Sunday, July 05, 2009
Brother, I’m Dying
7 hours and 51 minutes (audio book)
narrated by Robin Miles
I’ve never read any of Danticat’s books (and technically, I still haven’t), but this one surprised me. Not really knowing what to expect, I ended up listening to a powerful family memoir, a tribute to both Danticat’s father and uncle, as well as a story of Haiti and its people.
When Danticat was a young girl, first her father then her mother left seeking a better life in the United States, leaving Edwidge and her younger brother in the care of their paternal uncle, Joseph. It would be eight years before the siblings would be able to join their parents and two younger brothers in New York.
Brother, I’m Dying begins with Danticat learning that her father is dying. On that same day, she also learns she is pregnant. As she tells of her struggles to come to terms with these changes, she also reflects back on her life, her father’s life, and her uncle’s life in Haiti. As she tells their stories, what shines through is her deep love and respect for both men. Danticat interweaves Haitian political history with the individual stories of various family members. Her Uncle Joseph is clearly the hub of the family, a man who willingly cares for various extended family members as if they were his own. Joseph eventually becomes the pastor of his own church in Bellaire, a man who is deeply concerned about his community and who is unwilling to leave despite political tension.
As Danticat chronicles Joseph’s life, she also weaves in the progression of her father’s illness. As he becomes increasingly frail, Joseph’s life also takes a dramatic turn. In 2004, after political trouble in Bellaire threatens his life, he finally flees Haiti. Upon attempting to seek political asylum in the US, he is sent to Krome, a Miami detention center. Shortly thereafter, he dies. Then, not too long after the birth of Danticat’s daughter, her father also passes away.
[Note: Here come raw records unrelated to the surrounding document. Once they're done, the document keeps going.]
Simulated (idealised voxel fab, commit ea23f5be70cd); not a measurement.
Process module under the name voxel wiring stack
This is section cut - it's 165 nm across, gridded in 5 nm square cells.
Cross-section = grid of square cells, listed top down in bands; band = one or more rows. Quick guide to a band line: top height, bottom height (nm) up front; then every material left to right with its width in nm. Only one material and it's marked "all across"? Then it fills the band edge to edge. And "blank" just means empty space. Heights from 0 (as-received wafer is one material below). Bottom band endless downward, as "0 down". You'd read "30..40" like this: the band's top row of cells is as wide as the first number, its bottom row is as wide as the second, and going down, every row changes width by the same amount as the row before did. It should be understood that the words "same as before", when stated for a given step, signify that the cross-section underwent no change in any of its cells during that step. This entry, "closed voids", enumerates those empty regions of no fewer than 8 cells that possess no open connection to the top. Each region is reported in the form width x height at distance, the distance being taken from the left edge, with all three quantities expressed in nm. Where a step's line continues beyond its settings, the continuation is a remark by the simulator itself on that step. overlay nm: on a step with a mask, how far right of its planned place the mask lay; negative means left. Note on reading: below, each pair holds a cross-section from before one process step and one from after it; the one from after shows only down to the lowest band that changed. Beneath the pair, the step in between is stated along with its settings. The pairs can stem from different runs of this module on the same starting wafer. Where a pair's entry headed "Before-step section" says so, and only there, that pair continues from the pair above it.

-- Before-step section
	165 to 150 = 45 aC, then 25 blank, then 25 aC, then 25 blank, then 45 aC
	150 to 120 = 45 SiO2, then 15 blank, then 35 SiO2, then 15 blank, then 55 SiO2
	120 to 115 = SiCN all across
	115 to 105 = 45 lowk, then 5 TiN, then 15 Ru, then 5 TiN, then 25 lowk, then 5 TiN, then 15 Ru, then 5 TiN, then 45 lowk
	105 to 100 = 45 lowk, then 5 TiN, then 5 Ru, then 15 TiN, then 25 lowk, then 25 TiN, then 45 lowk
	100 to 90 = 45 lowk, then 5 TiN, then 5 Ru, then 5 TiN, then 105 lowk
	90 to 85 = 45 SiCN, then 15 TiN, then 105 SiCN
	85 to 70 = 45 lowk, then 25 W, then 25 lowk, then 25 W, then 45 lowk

I’m sure if I was reading it, I would have been bawling by the end, even knowing what was coming, and that both men had lived full lives. But since I was listening to the audio version (while driving!), I fought off the tears. But knowing how deeply Danticat loved and admired both men makes the ending difficult to accept.
The only part of the book that I struggled with was the initial part of Joseph’s final arrival in the US. It’s apparent that Danticat did some heavy research to uncover her uncle’s last hours, and at times the dispassionate recitation of airport and immigration facts is a bit jarring. However, juxtaposed against the final outcome, it becomes pretty powerful.
Robin Miles does an amazing job of narrating this story. She slips in and out of Haitian Creole, French and accented English effortlessly, and the lilting accents of the various Danticats are particularly beautiful.
If you like memoirs and audio books, this is a winning combination.